Welcome to the Black River Reservation homepage. With almost half a million visitors each year, this is one of the most popular parks in the Lorain County Metro Park system. The most notable feature is the Bridgeway Trail and the Steel Mill Trail. They total 5 1/2 miles of paved all-purpose trail that follows the Black River through its meanderings from Elyria to Lorain, spanning four city jurisdictions altogether. The reservation also features three separate picnic areas: High Meadows, Bur Oak and Day's Dam, each contributing its own special character to the variety and natural beauty of this impressive park.
The Bridgeway Trail:
Any Way You Like To Move
If you like walking, running, rollerblading, cross-country skiing, or any kind of non-motorized movement, you'll love the Bridgeway Trail. Starting at Day's Dam in Lorain and ending at the High Meadows picnic area in Elyria, this expansive 4-1/2 mile trail is the most popular in the park system and offers something for everyone with exercise, fresh air and natural beauty in mind. You'll pass through meadows and forest groves, under bridges and over the treetops on a 1000-foot bridge that crosses the river in two places.
This bridge is the highlight of the Bridgeway Trail and offers captivating views of the river, a scenic railway bridge, shale cliffs on one side and an expanse of bottomlands on the other. Just north of the bridge is the tram turnaround with several picnic tables and a small shelter—a great place to rest and have a snack. All along the trail you'll find interpretive sites that elaborate on the natural highlights of the area and offer a richer understanding of the world around you.
The Steel Mill Trail
When the Bridgeway Trail opened in 1993, the Metro Parks had a vision of extending the trail further north. This became a reality in 2008 as the Steel Mill Trail Extension was opened. The trail connects to the Bridgeway Trail at Days Dam Picnic Area and continues north through the slag fields of the U.S. Steel Mill to Colorado Ave in Lorain. The trail is about two miles long and crosses the Black River and French Creek. As you walk, bike or run along the trail the steel mill and slag fields are to one side and the natural landscape is to the other side.
Try A Tram
For those unable to walk the trail themselves, the Day's Dam area offers a tram service that will take groups half the way down the trail and back again. It is also available to explore the Steel Mill Trail. It's a great way to see the changing landscape and hear a bit of the fascinating history behind this reservation. Click here for more information.
Three Picnic Areas To Choose From
The Black River Reservation features three separate picnic areas: High Meadows, Bur Oak and Day's Dam. All three offer reservable shelters,picnic areas and restrooms, with individual features of their own.
High Meadows picnic area lies at the southern tip of the reservation in Elyria and is connected to Bur Oak by the Bridgeway Trail. With three reservable shelters, a playground and sand volleyball court with lots of open space, it's a great place for young and old to spend a little time on the green grass and in the open air. High Meadows is located just south of Bur Oak along Ford Road.

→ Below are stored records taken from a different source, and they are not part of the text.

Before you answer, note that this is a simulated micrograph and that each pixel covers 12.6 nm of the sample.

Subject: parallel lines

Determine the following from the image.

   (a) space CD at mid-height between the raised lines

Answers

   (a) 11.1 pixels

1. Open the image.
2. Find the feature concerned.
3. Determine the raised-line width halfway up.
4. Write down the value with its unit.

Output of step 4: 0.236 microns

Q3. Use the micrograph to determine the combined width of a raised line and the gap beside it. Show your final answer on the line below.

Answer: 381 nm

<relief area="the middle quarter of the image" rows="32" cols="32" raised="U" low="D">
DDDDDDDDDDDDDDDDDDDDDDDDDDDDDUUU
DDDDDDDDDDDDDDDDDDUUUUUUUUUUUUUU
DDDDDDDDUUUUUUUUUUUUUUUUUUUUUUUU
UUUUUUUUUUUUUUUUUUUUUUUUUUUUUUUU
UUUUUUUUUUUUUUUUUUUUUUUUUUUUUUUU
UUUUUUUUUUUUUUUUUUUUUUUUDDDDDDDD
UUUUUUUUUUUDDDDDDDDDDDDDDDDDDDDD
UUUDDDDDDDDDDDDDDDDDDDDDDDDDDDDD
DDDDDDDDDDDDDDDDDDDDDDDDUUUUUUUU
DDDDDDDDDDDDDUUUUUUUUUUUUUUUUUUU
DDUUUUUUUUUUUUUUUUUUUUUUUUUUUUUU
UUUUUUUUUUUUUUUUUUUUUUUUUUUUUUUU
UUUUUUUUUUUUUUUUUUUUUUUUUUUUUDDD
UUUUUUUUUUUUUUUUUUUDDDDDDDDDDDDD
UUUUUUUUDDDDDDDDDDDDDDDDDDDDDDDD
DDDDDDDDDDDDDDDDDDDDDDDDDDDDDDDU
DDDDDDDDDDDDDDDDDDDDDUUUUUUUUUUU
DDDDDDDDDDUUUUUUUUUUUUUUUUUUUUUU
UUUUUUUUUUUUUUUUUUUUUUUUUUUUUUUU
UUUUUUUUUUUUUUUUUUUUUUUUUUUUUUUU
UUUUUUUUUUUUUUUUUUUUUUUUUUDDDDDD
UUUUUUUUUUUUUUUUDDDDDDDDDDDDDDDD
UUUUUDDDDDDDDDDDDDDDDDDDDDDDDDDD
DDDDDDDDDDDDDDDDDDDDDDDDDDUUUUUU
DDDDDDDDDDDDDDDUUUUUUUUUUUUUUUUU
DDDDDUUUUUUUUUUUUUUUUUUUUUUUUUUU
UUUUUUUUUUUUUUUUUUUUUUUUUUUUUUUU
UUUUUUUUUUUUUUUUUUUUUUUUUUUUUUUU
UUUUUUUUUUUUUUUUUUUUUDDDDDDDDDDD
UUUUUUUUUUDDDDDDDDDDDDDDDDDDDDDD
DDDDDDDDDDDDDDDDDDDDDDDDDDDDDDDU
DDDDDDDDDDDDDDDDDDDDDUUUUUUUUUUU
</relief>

Bur Oak is the middle picnic area along the Bridgeway Trail, with plenty of parking for its many visitors. You can take the loop trail for a short walk along the river and re-growth meadow where butterflies and eastern bluebirds have recently been calling home. You don't need to walk the Bridgeway Trail to enjoy yourselves here. The area includes two reservable picnic shelters and plenty of open space to throw a Frisbee.
Besides being the connecting point for the Bridgeway Trail and Steel Mill Trail, Day's Dam at 31st Street in Lorain also features a large reservable shelter, picnic tables and a modern play set for the kids. It's also the starting place for the tram service, which is reservable for groups any time during the week (click here for details.) If you take the Bridgeway Trail you might want to check out two scenic loop trails along the way: the Cottonwood Trail takes you to what might be the largest and oldest tree in Lorain County, and the Waterfall Trail gives you a glimpse of a year-round waterfall we'll bet you never knew was there.
Bringing Back the Meadows
The Black River Reservation features a variety of habitats, but most unique are the re-growth meadow areas. Just south of the Day's Dam picnic area lies a basin that was once under water (under the Day's Dam reservoir) and is slowly growing back to its natural state. The meadow areas are burned each spring to encourage the re-growth of native prairie grasses such as big bluestem (also known as Turkey Foot), switchgrass and Indian grass. Periodic fires stimulate growth for these and other native species, giving them an advantage over non-native, invasive species. If you look around, you'll find areas of big bluestem growing larger each year.
Some of the wildflowers that might catch your eye include ironweed, wingstem, Joe Pye Weed, hockweed and chicory (to name only a few!) Dame's Rocket (pictured) is a member of the mustard family and common throughout the reservation and northeast Ohio as well. Members of the mustard family (or cruciferae which is Latin for "cross") share a cross-like arrangement of four petals as a common characteristic.
Wildlife in the reservation is rich and varied as well, including beaver, eagle, wood duck, various songbirds and more recently as the meadows return, meadowlark and eastern bluebird.
A Changing Landscape
Although Native Americans lived in the area just as they did around French Creek (see the French Creek Reservation for more details) most of the European settler's history in the Black River Reservation took place in the Day's Dam area. The Day family came here in 1816, the same year as the Burrells, and began farming the area west of the Black River (the Burrell farm was on the east side.) The Days eventually dammed the river to power a gristmill and very likely a sawmill as well. The site of the dam lay just south of the Day's Dam Bridgeway Trail entrance, marked by a short stone wall. Much of the surrounding area just south of this point had been under water until the dam came down, probably around the turn of the century.
Much of the landscape, population and economy of the area changed when the Johnson Steel Rail company came here in 1894 (soon to become the National Tube Company after it was purchased by US Steel.) Since the City of Lorain was quite small at that time, Elyria was the nearest town large enough to house the many people needed to work the mill. Because of the distance, the National Tube Company built a streetcar line to transport workers back and forth. The line ran in part along 31st street, and the original trestle supports can still be seen from the south side of the 31st Street bridge and the overlook at Day's Dam.
Eventually the Day's Dam area fell into disuse until it was given to the Lorain County Metro Parks by the City of Lorain. The Black River Reservation as a whole was opened to the public in 1994, an accomplishment highlighted by the fact that it joins the communities of Elyria and Lorain.